2018/07/14

Emeritus king of Spain Juan Carlos I accused by lover of using her to secure low-tax property deals

The former king of Spain, Juan Carlos I, used his alleged lover Princess Corinna zu Sayn-Wittgenstein to buy multiple overseas properties due to her tax residence in Monaco, according to claims made by the German aristocrat in a leaked audio recording.
In a 2015 conversation with a former Spanish police officer in London, Princess Corinna alleged that the king’s lawyers put her name on overseas properties without her permission, complaining that she was being drawn into “money laundering”.
The 53-year-old princess, who obtained her title from her second marriage, also claimed that Juan Carlos I held bank accounts in Switzerland in the name of his cousin, Álvaro Orleans de Borbón.
The allegations in the recording, published by the Spanish newspapers El Español and OK Diario, are the latest controversies to spring from the long-reputed relationship between the Monaco-based princess and Juan Carlos I, who has an estimated fortune of up to €2 billion.
The aristocrat, an adviser to Prince Albert of Monaco, was named in the Spanish press as the then king’s lover after she was discovered in his company when he was injured during a secret 2012 elephant hunting trip in Botswana.

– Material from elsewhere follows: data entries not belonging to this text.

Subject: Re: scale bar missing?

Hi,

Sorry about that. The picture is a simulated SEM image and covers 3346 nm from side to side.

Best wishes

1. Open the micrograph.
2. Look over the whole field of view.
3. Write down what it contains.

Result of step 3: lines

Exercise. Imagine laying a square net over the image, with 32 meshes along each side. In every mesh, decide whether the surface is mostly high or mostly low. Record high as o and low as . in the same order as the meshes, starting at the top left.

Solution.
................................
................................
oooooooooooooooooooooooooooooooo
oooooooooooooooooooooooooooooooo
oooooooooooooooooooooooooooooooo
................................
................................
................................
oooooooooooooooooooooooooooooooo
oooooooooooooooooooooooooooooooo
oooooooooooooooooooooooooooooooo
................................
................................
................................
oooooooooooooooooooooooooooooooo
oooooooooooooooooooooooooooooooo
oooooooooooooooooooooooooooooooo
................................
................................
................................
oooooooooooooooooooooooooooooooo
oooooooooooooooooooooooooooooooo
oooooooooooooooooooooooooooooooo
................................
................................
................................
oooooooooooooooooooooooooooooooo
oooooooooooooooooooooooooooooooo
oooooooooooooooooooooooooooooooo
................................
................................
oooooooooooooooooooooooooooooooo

The incident is widely seen as the beginning of the fall of Juan Carlos I, who abdicated in 2014 at the age of 76. That same year, his daughter, Princess Cristina, and her husband Iñaki Urdangarin were charged in the Nóos corruption case; she was later cleared, while Urdangarin is currently serving a prison sentence.
The alleged ten-year affair has never been officially confirmed, Princess Corinna describing herself in a 2013 interview with El Mundo as a “close friend” of the monarch.
In the recordings revealed on Wednesday, the aristocrat said she was living a “nightmare” because the king had put various properties in Morocco and elsewhere into her name, which, following the end of their personal relationship, he then wanted transferred to his cousin.
“But if I do it, it is money laundering,” she says in the recording as transcribed by El Español. “They are putting me under tremendous pressure to return these things, but if I do it I am breaking the law and I could go to jail”.
Princess Corinna claimed the properties had been put in her name not “because he loves me a lot, but because I reside in Monaco”, where such assets did not have to be publicly declared.
She also alleged that Spain's intelligence agency was behind a supposed mercenary operation to break into her home and steal documents.
The claims were made during a meeting with José Manuel Villarejo, a former police officer currently in custody while under investigation for alleged money laundering. He maintains he became a victim of official persecution after Spanish intelligence tasked him with retrieving a sensitive document from Princess Corinna, which the agency then believed he had kept for personal gain.
The Spanish palace has not commented on Wednesday's reports. Álvaro Orleans de Borbón has denied the claims.
Princess Corinna said in a statement: "I have always acted entirely correctly and I continue to live my life with a peaceful outlook, irrespective of years of constant harassment and attempts to publicly discredit me with endless false information."